Storm Smith, ’10, directs “Everyone Can Code” ASL videos with collaboration between Apple, BBDO

March 01, 2019

Author: Andrew Greenman, ’10

Storm Smith, ’10, art director of BBDO Worldwide, took part in a collaborative project between BBDO and Apple, Inc., in which seven ASL videos were developed to explain how to code in SWIFT, a new programming language introduced by Apple in 2014. Smith directed, filmed, and produced the videos, collaborating with Janette Barrios, Apple accessibility marketing and community manager.

Timothy Kettering, E-’98, and Will Johansson, software engineers with Lyft, translated the coding instructions into ASL. You can view the videos here: https://developer.apple.com/asl-videos.

"It was such an amazing feeling to be invited by Apple to lead such a vital project that would transform coding and finally make it accessible," said Smith. "This is a big boon for the community, especially rewarding young kids by having them learn how to code."

"I was excited to be given the opportunity by Apple to be part of this video series," said Kettering. "I think it is great that deaf people can have some access to learning materials presented in their own language from native signers. I have received news from educators at California School for the Deaf, Fremont (CSDF), that they have used the videos, along with some educational materials, in their STEM program. So I am really happy to see that our videos are being used already.

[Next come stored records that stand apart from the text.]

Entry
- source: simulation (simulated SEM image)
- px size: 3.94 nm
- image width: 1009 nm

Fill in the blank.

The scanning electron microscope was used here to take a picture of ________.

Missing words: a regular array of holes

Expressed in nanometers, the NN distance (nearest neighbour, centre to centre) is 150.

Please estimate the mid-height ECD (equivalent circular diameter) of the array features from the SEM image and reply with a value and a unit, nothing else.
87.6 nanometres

"It is my hope that this will be well received by the community, and that the community gives feedback to Apple so that they would consider making more videos on more advanced topics and to expand on current offerings."

Tim Cook, Apple CEO, noted as such during a press release in May 2018 when he and Nyle DiMarco, ’13, introduced SWIFT Playgrounds to students at CSDF.

"Apple's mission is to make products as accessible as possible," said Cook. "We created Everyone Can Code because we believe all students deserve an opportunity to learn the language of technology. We hope to bring Everyone Can Code to even more schools around the world serving students with disabilities."